Google Groups no longer supports new Usenet posts or subscriptions. Historical content remains viewable.
Dismiss

Iterator class to allow self-restarting generator expressions?

15 views
Skip to first unread message

John O'Hagan

unread,
Mar 1, 2009, 10:20:28 AM3/1/09
to pytho...@python.org
Inspired by some recent threads here about using classes to extend the
behaviour of iterators, I'm trying to replace some some top-level functions
aimed at doing such things with a class.

So far it's got a test for emptiness, a non-consuming peek-ahead method, and
an extended next() which can return slices as well as the normal mode, but
one thing I'm having a little trouble with is getting generator expressions
to restart when exhausted. This code works for generator functions:

class Regen(object):
"""Optionally restart generator functions"""
def __init__(self, generator, options=None, restart=False):
self.gen = generator
self.options = options
self.gen_call = generator(options)
self.restart = restart

def __iter__(self):
return (self)

def next(self):
try:
return self.gen_call.next()
except StopIteration:
if self.restart:
self.gen_call = self.generator(self.options)
return self.gen_call.next()
else:
raise

used like this:

def gen():
for i in range(3):
yield i

reg = Regen(gen, restart=True)

I'd like to do the same for generator expressions, something like:

genexp = (i for i in range(3))

regenexp = Regen(genexp, restart=True)

such that regenexp would behave like reg, i.e. restart when exhausted (and
would only raise StopIteration if it's actually empty). However because
generator expressions aren't callable, the above approach won't work.

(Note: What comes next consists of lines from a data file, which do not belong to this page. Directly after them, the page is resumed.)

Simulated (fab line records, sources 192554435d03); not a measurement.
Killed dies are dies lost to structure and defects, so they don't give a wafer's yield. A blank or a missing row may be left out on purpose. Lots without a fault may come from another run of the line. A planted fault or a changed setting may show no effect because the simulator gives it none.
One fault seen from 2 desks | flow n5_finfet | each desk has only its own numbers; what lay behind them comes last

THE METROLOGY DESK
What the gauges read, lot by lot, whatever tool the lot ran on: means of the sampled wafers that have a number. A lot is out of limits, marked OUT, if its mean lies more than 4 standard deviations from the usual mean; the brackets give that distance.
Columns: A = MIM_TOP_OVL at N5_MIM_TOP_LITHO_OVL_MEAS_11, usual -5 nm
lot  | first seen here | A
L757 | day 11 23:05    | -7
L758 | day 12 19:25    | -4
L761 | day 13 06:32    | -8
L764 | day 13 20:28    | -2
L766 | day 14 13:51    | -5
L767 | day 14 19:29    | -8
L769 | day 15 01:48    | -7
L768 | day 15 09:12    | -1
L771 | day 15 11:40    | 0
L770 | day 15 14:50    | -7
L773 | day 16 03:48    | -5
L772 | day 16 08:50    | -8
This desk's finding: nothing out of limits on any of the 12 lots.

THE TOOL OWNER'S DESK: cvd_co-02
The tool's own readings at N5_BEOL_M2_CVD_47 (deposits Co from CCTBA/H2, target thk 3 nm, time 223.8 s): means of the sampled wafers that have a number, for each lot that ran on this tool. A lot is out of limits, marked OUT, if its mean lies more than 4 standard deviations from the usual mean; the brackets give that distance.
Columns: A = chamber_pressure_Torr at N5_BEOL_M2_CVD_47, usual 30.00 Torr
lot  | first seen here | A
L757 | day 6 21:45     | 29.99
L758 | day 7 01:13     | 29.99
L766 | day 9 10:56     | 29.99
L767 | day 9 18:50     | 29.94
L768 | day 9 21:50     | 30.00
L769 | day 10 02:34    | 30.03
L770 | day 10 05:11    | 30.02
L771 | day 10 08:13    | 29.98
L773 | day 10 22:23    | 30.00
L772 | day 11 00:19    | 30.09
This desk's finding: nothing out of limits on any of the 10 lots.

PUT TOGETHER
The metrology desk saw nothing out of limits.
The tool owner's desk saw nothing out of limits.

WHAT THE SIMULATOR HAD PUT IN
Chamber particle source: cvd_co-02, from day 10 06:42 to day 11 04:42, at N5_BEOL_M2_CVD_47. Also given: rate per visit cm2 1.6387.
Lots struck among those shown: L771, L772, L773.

I suppose I could convert expressions to functions like:

def gen():
genexp = (i for i in range(3))
for j in genexp:
yield j

but that seems tautological.

Any clues or comments appreciated.

John

Mark Tolonen

unread,
Mar 1, 2009, 11:39:46 AM3/1/09
to pytho...@python.org

"John O'Hagan" <rese...@johnohagan.com> wrote in message
news:200903011520....@johnohagan.com...

> Inspired by some recent threads here about using classes to extend the
> behaviour of iterators, I'm trying to replace some some top-level
> functions
> aimed at doing such things with a class.
>
> So far it's got a test for emptiness, a non-consuming peek-ahead method,
> and
> an extended next() which can return slices as well as the normal mode, but
> one thing I'm having a little trouble with is getting generator
> expressions
> to restart when exhausted. This code works for generator functions:

[snip code]

The Python help shows the Python-equivalent code (or go to the source) for
things like itertools.islice and itertools.icycle, which sound like what you
are re-implementing. It looks like to handle generators icycle saves the
items as they are generated in another list, then uses the list to generate
successive iterations.

-Mark


Gabriel Genellina

unread,
Mar 1, 2009, 11:54:21 AM3/1/09
to pytho...@python.org
En Sun, 01 Mar 2009 13:20:28 -0200, John O'Hagan <rese...@johnohagan.com>
escribió:

> Inspired by some recent threads here about using classes to extend the
> behaviour of iterators, I'm trying to replace some some top-level
> functions
> aimed at doing such things with a class.
>
> So far it's got a test for emptiness, a non-consuming peek-ahead method,
> and
> an extended next() which can return slices as well as the normal mode,
> but
> one thing I'm having a little trouble with is getting generator
> expressions
> to restart when exhausted. This code works for generator functions:

[...]

> I'd like to do the same for generator expressions, something like:
>
> genexp = (i for i in range(3))
>
> regenexp = Regen(genexp, restart=True)
>
> such that regenexp would behave like reg, i.e. restart when exhausted
> (and
> would only raise StopIteration if it's actually empty). However because
> generator expressions aren't callable, the above approach won't work.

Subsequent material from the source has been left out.